The Magic Pot: Three Tales from China
nytheatre.com review by Wendy Remington Bowie
July 9, 2010
TADA Youth Theater's newest production The Magic Pot is an original musical based on three Chinese folktales. This production is the New York premiere of the piece, which was co-commissioned with the Stepping Stone Theater in St. Paul, Minnesota.
The Emperor Chuan calls together all of the children in the area and tasks them with determining what is the greatest power. They are given one week to make their decisions and prepare to present them in a parade where the Emperor will choose one of the children to be the next Prime Minister. For many of the children the choice is easy and they quickly form groups to begin their presentation to the Emperor—some believe that might is the greatest power, some believe beauty, some technology, some money. However, young Mei Lin isn't quite so sure the answer is that easy, and though the children all ask her to be part of their groups, she isn't convinced that any of these is the answer that feels true to her heart. She journeys to the city with her cousin and uncle who tell her parables along the way, acted out by the ensemble. The stories help Mei Lin discover the answer that feels true to her heart and give her the courage to present her own, unique choice to the Emperor.

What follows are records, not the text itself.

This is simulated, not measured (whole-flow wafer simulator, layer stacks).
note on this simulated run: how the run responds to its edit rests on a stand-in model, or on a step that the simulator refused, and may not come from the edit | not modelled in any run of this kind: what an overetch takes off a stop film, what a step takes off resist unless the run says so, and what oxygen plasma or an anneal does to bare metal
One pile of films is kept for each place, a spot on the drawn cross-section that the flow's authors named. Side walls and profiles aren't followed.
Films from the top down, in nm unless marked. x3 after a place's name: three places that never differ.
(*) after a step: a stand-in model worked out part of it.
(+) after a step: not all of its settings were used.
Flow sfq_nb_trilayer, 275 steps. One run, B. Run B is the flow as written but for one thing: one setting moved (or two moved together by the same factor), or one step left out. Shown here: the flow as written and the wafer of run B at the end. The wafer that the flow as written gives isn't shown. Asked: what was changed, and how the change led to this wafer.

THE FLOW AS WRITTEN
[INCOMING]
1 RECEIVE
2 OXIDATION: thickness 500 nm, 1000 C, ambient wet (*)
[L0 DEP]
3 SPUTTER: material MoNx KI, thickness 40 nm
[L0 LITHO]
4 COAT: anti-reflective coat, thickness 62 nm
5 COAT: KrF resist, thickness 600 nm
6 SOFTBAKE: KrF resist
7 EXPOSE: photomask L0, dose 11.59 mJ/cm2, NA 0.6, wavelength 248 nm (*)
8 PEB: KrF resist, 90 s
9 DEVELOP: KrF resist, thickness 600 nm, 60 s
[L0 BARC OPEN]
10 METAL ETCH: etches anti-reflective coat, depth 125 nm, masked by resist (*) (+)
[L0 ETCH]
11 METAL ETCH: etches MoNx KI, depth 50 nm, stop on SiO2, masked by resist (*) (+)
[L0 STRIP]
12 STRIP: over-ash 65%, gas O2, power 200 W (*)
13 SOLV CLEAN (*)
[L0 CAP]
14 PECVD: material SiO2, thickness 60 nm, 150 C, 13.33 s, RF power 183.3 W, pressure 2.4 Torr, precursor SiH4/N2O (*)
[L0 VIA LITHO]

TADA makes not just theater for young people, but theater by young people. I was mightily impressed with this cast who range in age from 9 to 18 years old. Their dedication and hard work are unmistakable. The performances are tight, the dancing impressive, and this cohesive ensemble certainly exceeded my expectation from a cast of this age (while proving that expectation naive). The sets are exquisite and the production value of the piece is unusually high.
As an audience member, it was fantastic to have the opportunity to bring a child to a proper theater that is purely designed for young people. There is a special space down in the front for kids to get right up in the action and booster seats for little ones who want to stay in their seats with their parents. The play runs about an hour and is suggested for ages five and up, which seemed appropriate. Though littler kids in the audience were easily wrapped into the story (and rapt with the cast) I did notice them getting restless about 3/4 of the way through. Bring some pocket change: there is a "please, mommy, please!"-inducing concession stand in the lobby stocked with irresistible goodies.
The play itself is a lovely story with a great message, unique characters and some fantastic songs. And my kid loved it. But fun as it was, as a parent, honestly I got the most joy from watching these kids perform. It's clear that TADA has created an environment where young theater artists are given a chance to shine in their own right.